If someone asked you to describe the scent of, for example, cinnamon, how would you do it? After “spicy,” which is in itself not all that precise, you might quickly run out of words. As the linguist Asifa Majid of the Max Planck Institute for Psycholinguistics told New Scientist, it’s pretty difficult for English speakers to put smells into words, something she found when she recently tested a group of English speaker against a group of Jahai speakers, the latter made up of hunter-gatherers living on the Malay peninsula.
When the Jahai speakers were asked to describe certain smells, they tended to use the same words, and they arrived quickly at their answers. English speakers, in comparison, hemmed and hawed, and when they did answer, the language they used was all over the place. When she asked each group to describe the smell of cinnamon, for example, “one participant went on and on, like, ‘I don’t know how to say it’ and ‘I can’t get the word’ and ‘like that chewing gum smell’ and finally ‘Big Red gum,’” Majid told New Scientist. “It was hard for most English speakers to identify even the common smell of cinnamon.”
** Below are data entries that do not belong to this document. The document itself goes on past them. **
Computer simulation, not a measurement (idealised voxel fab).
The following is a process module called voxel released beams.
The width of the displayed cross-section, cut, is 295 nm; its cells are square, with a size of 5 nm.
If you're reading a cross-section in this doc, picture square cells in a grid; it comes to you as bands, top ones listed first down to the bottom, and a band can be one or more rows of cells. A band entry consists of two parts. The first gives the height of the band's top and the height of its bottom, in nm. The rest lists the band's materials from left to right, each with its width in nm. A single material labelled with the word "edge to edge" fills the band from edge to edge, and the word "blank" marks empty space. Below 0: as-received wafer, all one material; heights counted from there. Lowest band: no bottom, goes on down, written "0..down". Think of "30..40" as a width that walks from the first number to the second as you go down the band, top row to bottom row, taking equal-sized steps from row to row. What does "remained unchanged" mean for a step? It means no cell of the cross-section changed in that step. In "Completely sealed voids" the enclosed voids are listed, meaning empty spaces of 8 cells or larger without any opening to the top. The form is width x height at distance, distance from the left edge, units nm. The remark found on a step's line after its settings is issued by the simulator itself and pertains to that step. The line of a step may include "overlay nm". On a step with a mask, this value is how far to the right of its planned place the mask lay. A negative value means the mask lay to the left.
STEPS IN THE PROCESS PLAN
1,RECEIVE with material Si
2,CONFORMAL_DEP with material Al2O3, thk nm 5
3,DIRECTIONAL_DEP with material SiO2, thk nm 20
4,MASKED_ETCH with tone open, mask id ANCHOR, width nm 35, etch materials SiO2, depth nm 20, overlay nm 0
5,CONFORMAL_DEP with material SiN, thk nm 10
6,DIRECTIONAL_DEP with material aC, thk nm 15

Part of this difference could be explained by the environment: The Jahai speakers live in the scent-filled rainforest, for example. But the differences are likely also explained by cultural norms — in the Western world, smells are most often something to get rid of rather than something to pay close attention to. (Think, for example, of the way we use the adjective smelly.) And yet psychological research suggests that scent may have a more direct link to our emotions in a way that the other senses do not, which means that, by largely ignoring the sense, we may be glossing over one of the major ways we perceive the world around us. At any rate, it would be nice to have the language to describe the mysterious smells of your own home.